Schneirov: They were Catholic, they didn't speak English, they spoke German, they drank beer on Sundays, they went to saloons on Sundays. They were a threat. They were totally alien to this American, Protestant way of life.

Narrator: They marched on the Board of Trade when it opened an elaborate new building on LaSalle Street the next year. "The Board of Thieves", they bellowed, stood for "starvation of the masses, privileges and luxury for the few." One in the crowd yelled, "Blow it up with dynamite." To Chicago's business leaders these were not idle threats.

Miller: They're reading in newspapers about assassinations abroad. There're people being killed in Europe, including Czar Alexander at this time. The movement is extremely strong in Germany And now their speakers are coming from Germany to agitate. So they know the anarchists are serious.

Narrator: "The better classes are tired of the insane howlings of the lowest strata," warned General Phil Sheridan, "and they mean to stop them." On May 1st 1886, the anarchists did something unusual. They teamed up with the main stream labor movement - disgruntled railroad workers, packinghouse butchers, Bohemian socialists. Albert and Lucy Parsons led 80,000 workers down Michigan Avenue as part of a nationwide strike for labor's big issue, an eight-hour day. With its Mayor Carter Harrison supporting it, Chicago became the center of the strike.

Pacyga: "Eight hours a day for work; eight hours a day to sleep; eight hours a day to play in a free Americ-kay."

Schneirov: The anarchists didn't lead the eight-hour movement, but they attempted to commandeer it. August Spies, felt strongly that this was a demand that was, in effect, a revolutionary demand, even though it didn't openly say so. It was a demand that could not be won under the existent circumstances, and it was a demand that would inevitably lead the eight-hour movement into a revolutionary situation, under the leadership of the anarchists.

Miller: They told capitalists, Your function in life is to die. We're going to get you. We're going to bomb your factories. We're going to tear apart your system. The general strike's going to bring down capitalism. You'll be shot afterwards.

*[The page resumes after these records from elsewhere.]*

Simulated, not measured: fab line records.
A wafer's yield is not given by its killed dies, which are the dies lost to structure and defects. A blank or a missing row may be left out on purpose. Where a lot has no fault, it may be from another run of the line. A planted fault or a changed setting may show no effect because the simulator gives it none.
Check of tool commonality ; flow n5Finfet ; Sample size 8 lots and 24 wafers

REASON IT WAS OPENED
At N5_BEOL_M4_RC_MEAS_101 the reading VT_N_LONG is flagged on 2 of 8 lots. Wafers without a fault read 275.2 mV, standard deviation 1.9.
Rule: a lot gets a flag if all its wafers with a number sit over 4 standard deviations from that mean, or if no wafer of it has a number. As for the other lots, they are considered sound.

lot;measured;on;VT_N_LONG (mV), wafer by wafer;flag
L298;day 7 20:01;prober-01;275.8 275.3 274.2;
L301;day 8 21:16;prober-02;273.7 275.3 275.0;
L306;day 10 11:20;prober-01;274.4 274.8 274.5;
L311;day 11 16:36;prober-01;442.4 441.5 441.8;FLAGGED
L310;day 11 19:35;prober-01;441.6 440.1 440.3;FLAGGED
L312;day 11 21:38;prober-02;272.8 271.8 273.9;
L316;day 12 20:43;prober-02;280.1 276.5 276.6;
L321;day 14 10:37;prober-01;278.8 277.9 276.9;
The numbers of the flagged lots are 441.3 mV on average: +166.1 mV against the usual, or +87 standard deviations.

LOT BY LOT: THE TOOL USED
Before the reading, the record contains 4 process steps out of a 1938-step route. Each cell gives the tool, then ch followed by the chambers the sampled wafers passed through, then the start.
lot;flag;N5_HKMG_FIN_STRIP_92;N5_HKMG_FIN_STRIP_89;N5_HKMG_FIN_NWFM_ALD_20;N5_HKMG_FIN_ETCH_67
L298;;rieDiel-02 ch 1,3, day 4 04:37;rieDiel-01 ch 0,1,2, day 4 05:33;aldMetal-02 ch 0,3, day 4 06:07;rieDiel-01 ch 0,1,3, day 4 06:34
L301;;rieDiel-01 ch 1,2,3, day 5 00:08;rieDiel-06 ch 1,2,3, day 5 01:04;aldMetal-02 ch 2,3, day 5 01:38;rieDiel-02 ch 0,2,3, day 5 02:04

Pacyga: The streetcar lines are shut down. The city is shut down. This is a general strike. And there's tremendous amount of tension. Workers, of course, were winning, you know, the eight-hour day in the packinghouses.

Narrator: Workers struck the packinghouses on May 2nd. The packers, Chicago's largest employers, conceded to an eight-hour day - the same pay for eight hours that workers had gotten for ten. What happened May 3 at the McCormick Reaper Works got the anarchists involved in another labor dispute and ignited the most sensational labor incident of the 19th century. Cyrus Hall McCormick, the Reaper King, had died in 1884. A floral reaper adorned his casket. His last words were "work, work, work." His son mechanized the plant. Blades that used to be forged by hand were now forged by steam hammer. This threatened the skilled iron workers. In May 1886 they had been on strike for months. McCormick hired scabs to take their place.

Schneirov: The McCormick strike was over a long-standing dispute that had begun before the 8 hour day had begun, that turned on the attempt of McCormick to mechanize the whole process of iron molding and thereby to get rid of one of the strongest unionized forces, the iron molders union. And these were largely Irish. And so there was a very bitter struggle that was going on at that time. Some of the Bohemian lumber shovers and other socialists and anarchists had gone up there in solidarity with the McCormick workers. August Spies had made a very militant speech.

Narrator: When the whistle blew to end the shift on May 3rd, locked out strikers attacked the scabs as they left the plant. Police rushed in to protect the scabs. They killed two of the striking workers.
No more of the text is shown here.